While most British families struggle financially, the Crompton family happily spends their money on 'credit crunch offers' - because they live off benefits.
First published 07 Nov 2008;
While hard-working families across the country are struggling to cope in the current economic climate, one family is profiting from it. And infuriatingly, their lifestyle is totally funded by the taxpayer.
Tracey and Harry Crompton and their 10 children live for free in a massive seven-bedroom home (two semi-detached houses knocked through). And they boast that since the credit crunch has forced down prices of many non-essential items, they have even more cash to spend on treats.
'The jobless couple proudly show off £3,000 worth of presents they bought and wrapped weeks ago'
The family get a whopping £32,656 a year in benefits, which they use in part for their utility bills. And while the majority of parents are already dreading finding extra money for Christmas, the jobless couple proudly show off £3,000 worth of presents they bought and wrapped weeks ago.
“We’re not stupid enough to wait until the last minute to buy our Christmas presents,” boasts Tracey, 40, from Hull. “The shops put the prices up a month before Christmas Day so we get in early. The credit crunch has meant the prices have dropped even further on luxury things like electrical goods, so we’ve been able to buy loads more than usual.
“I’m not satisfied with the benefits we get – I want more. I haven’t been able to work because I’ve had to bring up the kids and Harry’s got health problems.”

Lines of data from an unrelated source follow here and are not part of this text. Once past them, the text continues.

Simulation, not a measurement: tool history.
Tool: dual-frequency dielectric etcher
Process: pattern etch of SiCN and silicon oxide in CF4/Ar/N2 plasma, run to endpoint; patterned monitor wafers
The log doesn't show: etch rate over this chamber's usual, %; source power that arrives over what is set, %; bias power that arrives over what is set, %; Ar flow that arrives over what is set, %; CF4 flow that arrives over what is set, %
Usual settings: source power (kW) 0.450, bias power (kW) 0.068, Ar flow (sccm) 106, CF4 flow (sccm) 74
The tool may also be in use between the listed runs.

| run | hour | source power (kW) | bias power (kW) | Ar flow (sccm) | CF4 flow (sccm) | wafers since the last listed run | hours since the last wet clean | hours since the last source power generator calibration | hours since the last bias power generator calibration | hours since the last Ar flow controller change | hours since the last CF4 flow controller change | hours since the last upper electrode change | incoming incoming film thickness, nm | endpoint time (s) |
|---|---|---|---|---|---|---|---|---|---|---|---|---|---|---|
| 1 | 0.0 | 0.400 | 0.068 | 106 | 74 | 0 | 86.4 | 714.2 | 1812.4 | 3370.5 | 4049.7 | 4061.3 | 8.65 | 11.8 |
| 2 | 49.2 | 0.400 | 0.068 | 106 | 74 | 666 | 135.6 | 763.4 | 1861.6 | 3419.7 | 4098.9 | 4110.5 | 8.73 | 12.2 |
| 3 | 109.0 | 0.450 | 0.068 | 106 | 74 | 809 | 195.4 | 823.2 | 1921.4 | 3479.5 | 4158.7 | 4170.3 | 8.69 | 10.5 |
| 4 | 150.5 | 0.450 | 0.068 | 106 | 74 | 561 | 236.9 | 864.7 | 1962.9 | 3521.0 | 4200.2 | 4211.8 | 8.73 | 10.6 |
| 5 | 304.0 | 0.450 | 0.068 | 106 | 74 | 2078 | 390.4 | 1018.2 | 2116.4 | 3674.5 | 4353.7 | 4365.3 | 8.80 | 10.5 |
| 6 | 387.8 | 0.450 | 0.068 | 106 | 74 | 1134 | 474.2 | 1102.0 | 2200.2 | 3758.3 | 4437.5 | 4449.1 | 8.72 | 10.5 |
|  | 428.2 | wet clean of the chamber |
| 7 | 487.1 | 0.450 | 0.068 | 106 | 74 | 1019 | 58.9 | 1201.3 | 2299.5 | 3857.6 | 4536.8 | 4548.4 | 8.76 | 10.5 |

Despite their parents’ unemployment, Michael, 20, Robin, 19, Matthew, 17, Sarah, 16, Samantha, 14, Harry Andrew, 12, Alex, 11, Kristian, nine, Jesse Lee, seven, and Joshua, six, will each unwrap a £100 Nintendo DS games console, as well as several other goodies. The eldest will get £100 in cash too.
“We like to splash out at Christmas and so far we’ve spent around £3,000 on it,” smiles Tracey. “We’ll probably spend more too.”
As they don’t work, the couple have plenty of time on their hands, so much of it is spent growing their own vegetables and tending to their chickens and geese (one of which will be Christmas dinner) in their 270ft-long garden. They even make their own wine.
“I’m a dab hand at it now,” says 50-year-old Harry, who has been out of work for 15 years. He cites angina and irritable bowel syndrome as the reason, even though he admits to spending hours tending the family’s vegetable patch. “I make red and white wine from grapes grown in the garden. The best by far is my elderflower wine,” he says.
Much of the family’s benefits goes on luxury gadgets and toys. They have a PC, a laptop, numerous games consoles, including two PlayStations and two Xboxes, a DVD player, a video recorder, three TVs, a hi-fi music player, and their vast garden is equipped with a slide and 15ft trampoline.
'If the kids need something I go and get it'
Each child also carries around their own high-tech mobile phone so their parents can contact them at any time.
“If the kids need something I go and get it. I’m forever buying clothes too. I’m in Primark every two weeks updating them with the latest fashions,” says Tracey.
“I rarely go without things either. If I need something, like a new pair of shoes, then I’ll get it. I don’t have a dishwasher though, Harry is my dishwasher!” Shockingly, the freeloading family seem unaware that the rest of the country is struggling financially.
Tracey proudly says: “We don’t have money worries. We don’t go without things and I think that’s because we are self-sufficient. We grow our own food. I don’t see why others should have money worries. We keep 25 chickens, for eggs and meat, and grow potatoes and loads of vegetables. We make our own biscuits and cakes too.”
Despite their “Good Life” lifestyle, the family still spend £250 a week at the supermarket buying 50 bags of crisps, five family packs of chocolate biscuits and 10 litres of fizzy drinks, among other things.
Each night, Tracey, who has been married to Harry for 22 years, will cook dinners such as spaghetti Bolognese, spinach carbonara or chicken curry. She spends up to two hours making it and then serves the food in two sittings.
The family’s £120-a-week rent is covered by housing benefit and they rake in £628 a week in benefits, including income support, disability allowance, carer’s allowance and non-working family tax credits. A working parent would have to earn £46,500 a year before tax and National Insurance to bring home the same amount.
But the only wage earner in the house is oldest son Michael, 20, who contributes £15 a week from his £13k factory job. Matthew, 17, is training to be a chef and Robin is currently unemployed.
'Everytime I walk down the street, people shout 'scroungers' '
Surprisingly, the family seem bemused by the reaction they get from the local community, who shout abuse at them. “Every time I walk down the street, people shout ‘scroungers,’” moans Tracey.
Although Tracey has never had a job, she says life’s too short to do housework. Their walls are splattered with dirt and wallpaper is peeling from the weight of the grime. The mantelpiece is strewn with magazines, DVDs, and videos, and the floor has been bare since the carpet was pulled up and thrown away after a flood two years ago.
“I don’t have much time for cleaning since I started a college course in catering,” she says. “But I only go two mornings a week – any more and they’d stop my benefits because they’d classify me as in education.
"I’m really nervous about what will happen at the end of my course. I’ve never worked and so it would be scary to think I would have to get a job. It would have to be a very well-paid job to pay more than the benefits.”